The Magicka Nippon DLC, created by Arrowhead Games, contains everything a wizard could need to honor their Far-East friends in a time of need. Available now via all major digital download portals for $ 0.99."



Paradox has also released a free demo for the upcoming Pride Of Nations game-you can get it HERE. We'll be reviewing this game in-depth in a couple of weeks-as we stated earlier in the thread, you can play as 1850's Japan, bridging the gap from the Shogunate of the Bakumatsu through the Meiji and into the Taisho era. There are also seven more nations you can play as. Here's the video walkthrough for Pride Of Nations-the game will be available at Gamersgate and Steam June 7th. The press release:

"Paradox Interactive and AGEOD have today released a playable demo for their turn-based historical strategy game set in the colonial era of the 19th century, Pride of Nations, as well as details of free downloadable content for anyone that pre-orders the game prior to its PC release on June 7th.

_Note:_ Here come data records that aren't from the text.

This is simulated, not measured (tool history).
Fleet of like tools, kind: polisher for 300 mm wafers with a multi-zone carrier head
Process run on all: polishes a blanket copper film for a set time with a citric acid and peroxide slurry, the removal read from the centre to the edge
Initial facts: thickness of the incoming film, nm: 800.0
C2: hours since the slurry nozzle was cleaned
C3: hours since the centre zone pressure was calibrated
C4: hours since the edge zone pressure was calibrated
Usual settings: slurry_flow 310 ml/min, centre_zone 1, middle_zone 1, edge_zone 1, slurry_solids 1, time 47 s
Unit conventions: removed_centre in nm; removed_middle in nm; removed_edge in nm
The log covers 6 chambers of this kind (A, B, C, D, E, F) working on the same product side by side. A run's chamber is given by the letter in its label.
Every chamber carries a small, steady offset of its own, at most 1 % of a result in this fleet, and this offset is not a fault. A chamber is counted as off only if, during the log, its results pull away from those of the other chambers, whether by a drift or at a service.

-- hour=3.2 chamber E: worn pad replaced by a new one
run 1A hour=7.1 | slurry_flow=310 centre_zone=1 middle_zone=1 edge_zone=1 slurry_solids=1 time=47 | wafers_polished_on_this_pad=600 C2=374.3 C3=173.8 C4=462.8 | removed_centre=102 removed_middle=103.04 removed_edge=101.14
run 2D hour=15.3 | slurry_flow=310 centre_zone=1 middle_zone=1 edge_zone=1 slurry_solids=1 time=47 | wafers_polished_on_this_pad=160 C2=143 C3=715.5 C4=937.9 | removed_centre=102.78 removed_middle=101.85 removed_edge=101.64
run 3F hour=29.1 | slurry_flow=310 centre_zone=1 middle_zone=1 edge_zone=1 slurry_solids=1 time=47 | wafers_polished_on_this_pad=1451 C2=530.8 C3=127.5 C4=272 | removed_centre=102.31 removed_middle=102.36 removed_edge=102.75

The demo includes five tutorial levels for players to familiarize themselves with the game, along with 12 turns of the Grand Campaign.

As a reward for anyone that pre-orders Pride of Nations on June 7th, the first DLC content will be given away completely free of charge. Set during the Spanish-American War of 1898, this brand new epic scenario covers the 10 months of the ’Splendid Little War’ fought between the USA and Spain. This is a fast paced scenario where the player playing as America bears the pressure of having to achieve total victory in the same time-frame as was achieved in reality, mastering naval operations as well as lightning fast land maneuvers. The Spanish-American War DLC will also be available to purchase post-release.

About Pride of Nations
Pride of Nations is a turn-based historical strategy game set in the colonial era of the 19th century, wher the player takes control of a country and guides it through industrialization, military conquest and colonization.

Features:
- Immerse yourself in realistic historical gameplay set on a global map
- Play as the world’s Great Powers between 1850 and 1920
- Lead one of eight different countries, each with their own personality and agenda: USA, Great Britain, Germany, France, Japan, Russia, Austria-Hungary, and Italy
- Experience the most original diplomacy model ever created for a grand strategy game
- Discover an involved colonization and exploration system.
- Fight against a strong, non scripted AI through a number of new game mechanisms
- Battle it out with others in multiplayer with a new simultaneous turn-based engine
- Engage in a detailed world economy with realistic components"

I've only just begun to play this, but the game map is a delight to mess around with and gameplay is deep and involved.

For more info, go to http://www.facebook.com/ParadoxInteractive .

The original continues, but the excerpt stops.